When I had my shop, I had to work on a lot of rusted, seized guns. Yours isn't that bad at all.
 
I seem to always end up with the project rifles...
Model 70 Winchester post 64 push feed 30-06 "ranger", 3 position safety, believe manufactured in 1990.
What can I use to remove a rusted together bolt back end? (firing pin / cocking indicator n safety) I have a ultrasonic cleaner, asking for recommendations on what rust remover goop I can try with the ultrasonic that ideally won't strip the bluing off of the bolt.

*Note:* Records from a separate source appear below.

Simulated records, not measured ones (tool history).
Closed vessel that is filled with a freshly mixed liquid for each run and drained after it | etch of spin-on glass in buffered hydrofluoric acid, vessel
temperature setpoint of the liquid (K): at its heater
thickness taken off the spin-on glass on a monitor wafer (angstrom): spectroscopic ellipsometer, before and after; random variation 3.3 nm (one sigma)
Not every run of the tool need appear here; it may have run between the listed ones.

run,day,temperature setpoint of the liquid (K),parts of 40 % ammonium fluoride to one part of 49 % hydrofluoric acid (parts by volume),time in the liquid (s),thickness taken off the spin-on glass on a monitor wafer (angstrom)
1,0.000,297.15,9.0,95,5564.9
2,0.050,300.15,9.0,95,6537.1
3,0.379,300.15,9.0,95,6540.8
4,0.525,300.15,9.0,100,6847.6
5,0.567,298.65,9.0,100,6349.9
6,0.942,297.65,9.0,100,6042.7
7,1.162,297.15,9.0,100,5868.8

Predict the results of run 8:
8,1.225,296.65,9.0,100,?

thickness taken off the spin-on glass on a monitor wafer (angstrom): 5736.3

When the rifle arrived to me the safety was stuck in forward fire position and the bolt plus safety would not move in the action. The rear cocking / firing pin indicator was part way out with a noticeable rust ring around it.. A smack upwards and the bolt moved up so I could remove it. Before removing the bolt i tried to move the safety but couldn't. Tried to take apart the bolt, the firing pin released. According to YouTube while holding down the little pin on the side with extra hand strength I should still be able to twist the back of the bolt off or twist it back to were the pin sits back in the indent.
It doesn't look all that bad - should clean up nice with some 0000 steel wool.

I'd soak it in Mineral spirits in a jar for a day or two. It'll come right apart. Or Gasoline, Naptha, etc - whatever you have lying around. Mineral Spirits is safe and cheap though.